Pedernales Electric Cooperative generated this chart to display the board-approved changes in the buy-back rate for home-generated solar power. After the second and final vote at the Dec. 17 meeting, the new rate will go into effect March 1, 2022. Courtesy image
The buy-back rates for individual solar energy generation will be 4 cents less than what the Pedernales Electric Cooperative charges those same customers for electricity purchased, despite repeated pleas from the co-op’s solar members to delay the decision. The new rates will take effect March 1, 2022, the PEC Board of Directors voted at its Dec. 17 meeting — the second and final vote on the issue.
Currently, the buy-back rate equals the price of electricity used in a solar-powered home: 9.347 cents per kilowatt-hour. The new rule changes the buy-back rate for excess electricity generated by solar members to 5.377 cents, a 42.5 percent cut.
The change was first proposed about a year ago and has generated heated debate between the board and its solar members ever since. The board agreed in the fall to conduct a value of solar study, which it made public two days before taking the first vote on the changes at the Nov. 19 meeting.
Members with solar panels on their homes or businesses questioned the validity of the value of solar study done in October and November as the study did not consider the cost of carbon-based electrical generation on the environment.
“You say this is all about money, but what you are voting on today is not about money,” said PEC member Gregory Squires. “Look at the human side of this. If this rate is put through, it is going to kill residential solar in PEC. Those who have it are going to be hurt by it, and no one else will go online with it.”
Squires, along with several other solar panel owners, asked the board to show the world that PEC “is environmentally friendly and forward looking.”
“The study we had was incomplete,” he continued. “It needs member input to give a complete picture. I encourage you to postpone this vote until you get that.”
Two state representatives with PEC members in their districts attended and asked to speak. Rep. Erin Zwiener (D-District 45), whose district includes Kyle, was allowed without question because both her home and her district office receive service from PEC.
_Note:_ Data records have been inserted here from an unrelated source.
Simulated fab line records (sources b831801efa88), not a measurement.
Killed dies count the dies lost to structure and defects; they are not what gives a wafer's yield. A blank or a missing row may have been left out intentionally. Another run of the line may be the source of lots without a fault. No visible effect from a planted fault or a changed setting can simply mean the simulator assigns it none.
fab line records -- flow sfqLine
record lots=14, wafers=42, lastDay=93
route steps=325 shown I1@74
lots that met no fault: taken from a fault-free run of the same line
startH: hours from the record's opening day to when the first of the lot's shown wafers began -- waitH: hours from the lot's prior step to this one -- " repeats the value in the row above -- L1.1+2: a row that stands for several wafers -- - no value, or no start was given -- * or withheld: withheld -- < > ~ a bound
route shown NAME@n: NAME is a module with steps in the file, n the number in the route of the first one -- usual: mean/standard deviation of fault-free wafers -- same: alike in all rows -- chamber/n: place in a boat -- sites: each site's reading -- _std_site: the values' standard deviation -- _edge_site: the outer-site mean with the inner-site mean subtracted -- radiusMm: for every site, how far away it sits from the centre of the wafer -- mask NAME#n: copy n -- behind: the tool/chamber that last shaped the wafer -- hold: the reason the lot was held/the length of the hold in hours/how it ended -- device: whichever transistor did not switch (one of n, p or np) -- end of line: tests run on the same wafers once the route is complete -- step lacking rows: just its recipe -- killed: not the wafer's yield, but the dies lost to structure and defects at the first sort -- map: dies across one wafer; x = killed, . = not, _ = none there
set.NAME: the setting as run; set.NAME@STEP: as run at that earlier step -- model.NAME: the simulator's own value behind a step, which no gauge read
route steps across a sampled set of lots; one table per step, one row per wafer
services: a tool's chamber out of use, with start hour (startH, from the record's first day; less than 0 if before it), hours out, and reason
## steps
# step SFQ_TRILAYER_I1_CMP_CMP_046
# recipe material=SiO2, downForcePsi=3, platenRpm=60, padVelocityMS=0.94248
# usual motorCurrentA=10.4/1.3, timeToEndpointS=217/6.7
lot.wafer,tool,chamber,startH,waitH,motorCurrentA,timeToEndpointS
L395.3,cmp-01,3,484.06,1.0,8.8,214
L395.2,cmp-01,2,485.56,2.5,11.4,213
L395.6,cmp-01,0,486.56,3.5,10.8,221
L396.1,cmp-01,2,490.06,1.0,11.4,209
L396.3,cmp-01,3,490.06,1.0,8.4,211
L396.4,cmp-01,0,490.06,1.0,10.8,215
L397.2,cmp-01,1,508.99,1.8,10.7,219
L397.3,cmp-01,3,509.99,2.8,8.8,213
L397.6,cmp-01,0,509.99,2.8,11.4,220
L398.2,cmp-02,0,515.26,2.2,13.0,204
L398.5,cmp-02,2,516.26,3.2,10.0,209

“Please delay and have more conversations about this matter,” she said. “PEC serves a beautiful area, but an area that is more vulnerable to the pinch of a changing climate. This is something I hear from constituents, which are almost all members of PEC. They are concerned with these shifts.”
“We had some questions about if this person (Goodwin) was able to speak under the members’ rules we have, but there are some questions as to a commercial account,” Pataki said. “We had someone who signed up but did not use his time, so if it’s OK with everybody, we are going to allow this person to speak.”
Goodwin noted as she began her remarks that many of her constituents in West Travis County are PEC members.
“Solar power being clean energy is something we should be encouraging and incentivizing,” she said. “We are going to have to take some bold steps to include energy like solar. Your members want solar. You had 97 who want to hook up to solar just in December. I think what you are doing here is heading in the wrong direction. I hope you will at least delay the vote on this action today.”
Without a market rate for carbon, the PEC cannot put a dollar amount on the environmental benefits of solar, Chief Financial Officer Randy Krueger explained at the beginning of the meeting before member comments.
“The best way to do this is that anything we pay is tied to a market rate,” he said. “There is no market rate for carbon. If legislation is passed to provide a rate for carbon, then we would include that.”
He also pointed out that 24 percent of electricity the PEC sells to its members comes from renewable energy. PEC does not generate its own power but instead buys it at market rate and transmits it to members on its own equipment.
“What a lot of folks don’t appreciate is that PEC has one of the largest renewable portfolios than any other public utility in the United States,” he said. “We find it, in many cases, is the most cost-effective way. This is about fairness and doing what is in the best interests of the members as a whole.”
Of the PEC’s more than 300,000 members, about 6,100 of them have distributed generation, or solar, installations — about 1.7 percent of the co-op’s total membership.
“The newly adopted Sustainable Power Credit is 5.377 cents/kWh and is greater than what’s offered by many other electric cooperatives across the state,” stated a media release sent out after the Dec. 17 meeting. “This rate is designed to pay solar members for their excess power at the market value of power plus any system benefit. This means that under the new rate, solar members will be compensated by more than 30 percent of what PEC pays for average wholesale electricity.
Public Citizen, a nonprofit consumer advocacy organization that has joined in opposing the decrease in the buy-back rate, does not plan to give up on its efforts to lead PEC toward more solar-friendly policies and rates.
“The next steps for PEC members is to get more involved in PEC elections,” said Kaiba White, climate policy and outreach specialist with Public Citizen. “The board looked very different seven years ago, therefore the staff looked very different. The general manager was supportive of solar and renewable energy generally and hired staff that were not only supportive and had expertise but was looking for ways to help PEC members use more solar at homes and businesses.”
She disagreed that abolishing net metering — paying the same for solar-generated power from members as members pay for electricity from PEC — was in the best interests of the larger membership.
“Dozens of studies throughout the U.S. conclude net metering provides more value to the utility than the customer with solar. That means that the customer with solar and the utility both benefit,” she said.